I guess only time will tell. I look forward to seeing how things go.

The other purchase announced today was that of Onaro by Netapp. Onaro sell SANScreen, a tool to collect and analyse fibre channel SANs and to highlight configuration issues. Whilst I think it is a good product, I don't see the fit with Netapp's business in the NAS market (in fact I'm sure SANScreen doesn't currently support NAS), so where's the benefit here other than buying up a company which must be close to or is making money.

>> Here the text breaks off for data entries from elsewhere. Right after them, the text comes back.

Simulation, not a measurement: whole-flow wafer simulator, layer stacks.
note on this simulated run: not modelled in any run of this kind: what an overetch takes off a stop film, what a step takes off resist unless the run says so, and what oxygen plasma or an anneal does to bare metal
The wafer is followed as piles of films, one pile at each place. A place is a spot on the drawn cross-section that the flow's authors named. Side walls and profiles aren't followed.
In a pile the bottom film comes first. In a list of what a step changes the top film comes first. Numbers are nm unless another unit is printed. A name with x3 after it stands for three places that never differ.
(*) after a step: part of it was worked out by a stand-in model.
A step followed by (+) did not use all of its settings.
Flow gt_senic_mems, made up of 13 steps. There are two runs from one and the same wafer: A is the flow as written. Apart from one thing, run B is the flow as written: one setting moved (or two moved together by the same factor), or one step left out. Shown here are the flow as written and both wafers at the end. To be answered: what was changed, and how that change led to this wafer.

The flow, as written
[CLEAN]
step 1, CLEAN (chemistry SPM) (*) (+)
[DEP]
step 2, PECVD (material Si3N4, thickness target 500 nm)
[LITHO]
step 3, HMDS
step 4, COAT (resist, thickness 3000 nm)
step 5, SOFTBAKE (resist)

I wonder who will be bought tomorrow?

1 comment:

BarryWhyte said...

Chris,

The beauty of the distributed nature of the 'chunks' and hence the fast rebuild times (15mins) mean that as soon as one mirrored copy has been lost (single drive failure) a new second copy is made very soon afterwards. Most dual drive failures occur because of extra stress put on them due to the rebuild operation being performed. When this is targeted at the same disks that are already in a degraded state, recipe for disaster. The benefits are two fold due to the distributed nature.

a) you don't put a much stress on any one set of drives (so are less likely to cause the second failure)

b) as you suggested with a large enough distribution of drives the changes of a second drive failure causing both mirrored copies to be lost are less.

I'm looking at the lower level architecture and still trying to get my head round some of it too!